Quirks in permission management with vCenter Content Libraries

First of all, Content Libraries are a pretty useful concept in larger environments. I especially use it for automatically sync between different vCenters that are physically separated. It also saves the user (usually a clueless sys/app admin) from browsing and finding files, replacing it with a flat list of items. Great huh?

Now the bad parts. Read all the way through because some things have implications and workarounds below.

No default access

That is normal. Annoying thing is that you also don’t get a default role for regular users (as in content consumers, not managers). I’m going to save you the hassle. You need a custom role with these privileges:

  • Content Library – Download files
  • Content Library – Read storage
  • Content Library – View configuration settings

Global Permissions with required inheritance

Content Library permissions are Global Permissions only and Content Libraries only inherit permissions – they do not have any explicit permissions of their own so you are forced to use “Propagate to children” flag.

Why is this a problem? Several things:

  • No privilege separation between libraries. You can’t have internal… “tenants” with separated content – it’s all shared. Yes – there’s overarching products for that but I’m talking basic vCenter functionality.
  • If you have several vCenters (with ELM), all permissions propagate to all libraries in all vCenters.

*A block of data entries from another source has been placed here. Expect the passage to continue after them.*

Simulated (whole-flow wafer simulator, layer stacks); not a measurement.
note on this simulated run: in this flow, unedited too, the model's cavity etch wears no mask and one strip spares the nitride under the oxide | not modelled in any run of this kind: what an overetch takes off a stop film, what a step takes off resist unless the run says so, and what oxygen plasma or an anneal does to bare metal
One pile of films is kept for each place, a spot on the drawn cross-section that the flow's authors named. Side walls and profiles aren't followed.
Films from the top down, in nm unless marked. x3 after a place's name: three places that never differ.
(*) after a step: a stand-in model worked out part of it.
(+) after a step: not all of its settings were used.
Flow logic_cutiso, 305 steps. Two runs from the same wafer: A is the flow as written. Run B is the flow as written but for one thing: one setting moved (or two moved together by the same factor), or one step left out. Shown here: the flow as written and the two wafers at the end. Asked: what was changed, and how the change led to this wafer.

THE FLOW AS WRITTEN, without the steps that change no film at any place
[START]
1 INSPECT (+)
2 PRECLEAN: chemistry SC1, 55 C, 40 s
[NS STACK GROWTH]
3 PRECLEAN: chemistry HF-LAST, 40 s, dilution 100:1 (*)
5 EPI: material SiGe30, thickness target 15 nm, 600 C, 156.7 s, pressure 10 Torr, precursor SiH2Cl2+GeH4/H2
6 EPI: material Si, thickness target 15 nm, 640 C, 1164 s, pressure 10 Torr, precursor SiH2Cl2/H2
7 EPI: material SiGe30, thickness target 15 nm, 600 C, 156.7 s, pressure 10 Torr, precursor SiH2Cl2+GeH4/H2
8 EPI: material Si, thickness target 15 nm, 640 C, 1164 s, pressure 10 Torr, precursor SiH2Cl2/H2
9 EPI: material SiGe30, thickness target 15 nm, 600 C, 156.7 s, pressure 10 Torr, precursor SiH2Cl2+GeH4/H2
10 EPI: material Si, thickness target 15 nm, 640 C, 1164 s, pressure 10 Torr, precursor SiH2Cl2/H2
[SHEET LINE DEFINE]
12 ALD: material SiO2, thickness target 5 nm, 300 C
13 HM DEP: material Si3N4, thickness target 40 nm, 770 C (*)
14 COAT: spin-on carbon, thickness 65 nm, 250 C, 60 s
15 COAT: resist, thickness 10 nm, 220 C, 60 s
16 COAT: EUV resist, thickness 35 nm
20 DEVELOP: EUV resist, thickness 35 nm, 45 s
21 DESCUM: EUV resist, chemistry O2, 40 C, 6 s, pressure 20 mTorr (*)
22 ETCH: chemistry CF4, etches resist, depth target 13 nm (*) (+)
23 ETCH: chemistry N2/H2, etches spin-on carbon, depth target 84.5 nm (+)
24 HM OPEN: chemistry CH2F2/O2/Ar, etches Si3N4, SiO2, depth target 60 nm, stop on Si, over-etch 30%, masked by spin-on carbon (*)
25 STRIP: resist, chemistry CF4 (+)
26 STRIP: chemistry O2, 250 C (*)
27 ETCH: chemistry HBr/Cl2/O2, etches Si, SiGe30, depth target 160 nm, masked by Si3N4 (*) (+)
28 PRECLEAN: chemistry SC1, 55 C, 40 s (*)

And the thing I hate the most. It’s impossible to create a custom role without implicit “Read-only” privileges. Believe me I’ve tried with different APIs. If you create a role, it always includes read-only privileges. Try it out and check results in PowerCLI. There are some privileges that cannot be removed. According to GSS, it’s by design.

Implication is that it’s harder to have delegated minimal permissions on objects. Everybody that needs library access will see every object in all vCenters due to inherited implicit read-only, even if you haven’t delegated any permissions. Pretty bad (confidentiality between delegated users) or just annoying (seeing possibly thousands of objects that have no relevance to user) depending on your environment.

Luckily there’s a simple workaround – overwrite permissions with “No access” on vCenter level (every vCenter that is). This built-in role is the only one that does not include read-only. That is – if your delegated permissions don’t require vCenter permissions, I can’t see a reason for that right now. As you probably have delegated permissions somewhere below, they will overwrite “No access” again and delegated access will work. Funny thing – if you clone “No access” role, the new role gets read-only added…

ISO mount requires “Read-only” on Content Library datastore

This took some thinking and trying to figure out. Let’s say your library is stored on a VMFS datastore that is not visible to your users. Sounds reasonable, it’s backend stuff after all and users should have no business there directly.

Now, deploying templates from this library on hidden datastore will work fine. However when you want to mount ISOs, you get an empty list. If you add “Read-only” to this datastore, it’ll start working. Keep in mind that this role will only show object metadata (and show it in any datastore list with no actionable features), but users can’t see contents or change/write anything.

Maybe will update, if I’ll find something else.